Theater & Arts

City, children’s theater company agree to short-term solution for use of auditorium

Steven San Sebastian as Bert, with Jett Aiello, 9, left as Michael Banks, and Novi Alexander, 12, as Jane Banks, in a scene from Children’s Musical Theaterworks production of “Mary Poppins.”
Steven San Sebastian as Bert, with Jett Aiello, 9, left as Michael Banks, and Novi Alexander, 12, as Jane Banks, in a scene from Children’s Musical Theaterworks production of “Mary Poppins.” jwalker@fresnobee.com

The Children’s Musical Theaterworks will likely be able to continue leasing rooms in the Veteran’s Memorial Auditorium after a meeting between the nonprofit’s president and city of Fresno officials on Wednesday.

KC Rutiaga, Children’s Musical Theaterworks board president, told The Bee on Oct. 21 that the city had told the theater group it would need to leave its longtime downtown performance center by Dec. 31. Rutiaga said the board had planned a year in advance for its 2018 productions to be held at the auditorium and feared that not having a place to perform would “put CMT under.”

Bruce Rudd, interim assistant city manager, told The Bee the same day that the nonprofit had known for three to four months it would need a new venue.

Days later, Rutiaga met with Rudd and city spokesman Mark Standriff to discuss the lease and use of theater equipment. The two groups reached an agreement that the theater company could continue operating on its $1-a-year lease, which Rudd on Oct. 21 had said was changed from yearly to month-to-month. Rudd also erroneously had stated that the theater company was behind on its lease payments. Rutiaga said the city apologized during the meeting for “misinformation” regarding the lease.

Standriff said Saturday that city staff did not “adequately inform” the theater company of the concerns it had about the auditorium’s aged equipment and that they “sincerely apologize.”

A letter dated Oct. 12 explained that the Veteran’s Memorial Auditorium required $3.5 million in repairs and upgrades to bring the building up to code. About $1 million of the cost is for repairs to the stage, auditorium and related spaces.

Rutiaga said she assured city officials that the theater company was aware of the issues with the stage’s aged equipment, like its rigging system. She also said that a catwalk that is in need of repair was not used by the company and that a separate crew with its own equipment was brought in to work the lighting for the theater shows. “We had knowledge and did not use (the catwalk) for that reason,” she said.

Standriff said that a new lease with the theater company may be negotiated and that the theater company may be encouraged to take more financial responsibility for its use of the auditorium in the future. For now, Standriff said, the theater company does not need to look to other places to store its costumes and other gear.

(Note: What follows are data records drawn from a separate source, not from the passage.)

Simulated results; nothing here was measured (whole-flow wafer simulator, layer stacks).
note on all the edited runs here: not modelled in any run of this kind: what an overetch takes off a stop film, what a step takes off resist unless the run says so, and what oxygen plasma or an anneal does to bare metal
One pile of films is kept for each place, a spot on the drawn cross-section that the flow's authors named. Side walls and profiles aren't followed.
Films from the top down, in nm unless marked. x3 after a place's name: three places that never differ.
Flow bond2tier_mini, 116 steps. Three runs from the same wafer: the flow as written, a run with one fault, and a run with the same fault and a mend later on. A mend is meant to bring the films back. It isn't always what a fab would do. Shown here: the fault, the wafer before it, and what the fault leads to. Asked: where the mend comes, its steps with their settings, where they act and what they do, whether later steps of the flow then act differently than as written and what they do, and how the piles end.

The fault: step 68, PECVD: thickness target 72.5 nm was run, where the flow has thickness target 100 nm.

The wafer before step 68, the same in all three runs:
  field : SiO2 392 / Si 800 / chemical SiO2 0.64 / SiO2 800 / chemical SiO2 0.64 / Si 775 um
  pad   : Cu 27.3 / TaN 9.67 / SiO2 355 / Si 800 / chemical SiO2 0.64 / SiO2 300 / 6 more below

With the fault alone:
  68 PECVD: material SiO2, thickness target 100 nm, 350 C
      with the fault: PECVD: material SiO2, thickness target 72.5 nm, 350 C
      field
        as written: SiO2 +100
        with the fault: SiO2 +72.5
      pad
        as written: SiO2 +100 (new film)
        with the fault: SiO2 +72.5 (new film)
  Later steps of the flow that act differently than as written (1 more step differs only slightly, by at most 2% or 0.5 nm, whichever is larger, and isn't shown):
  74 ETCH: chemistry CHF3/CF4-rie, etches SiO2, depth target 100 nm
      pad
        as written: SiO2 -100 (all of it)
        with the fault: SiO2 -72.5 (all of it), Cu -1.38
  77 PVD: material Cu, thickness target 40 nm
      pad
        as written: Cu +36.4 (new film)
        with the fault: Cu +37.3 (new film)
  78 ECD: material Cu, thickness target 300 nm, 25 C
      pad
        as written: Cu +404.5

And a meeting on Tuesday will determine just how much of the stage equipment can be used by the theater company. Standriff, who said he ran two professional theater companies in the past, said the meeting will determine what is safe and what is not.

He said there will be more discussion for long-term solutions, but meeting with the theater board provided “needed perspective” he could take to the city in order to establish a stronger relationship with the theater company.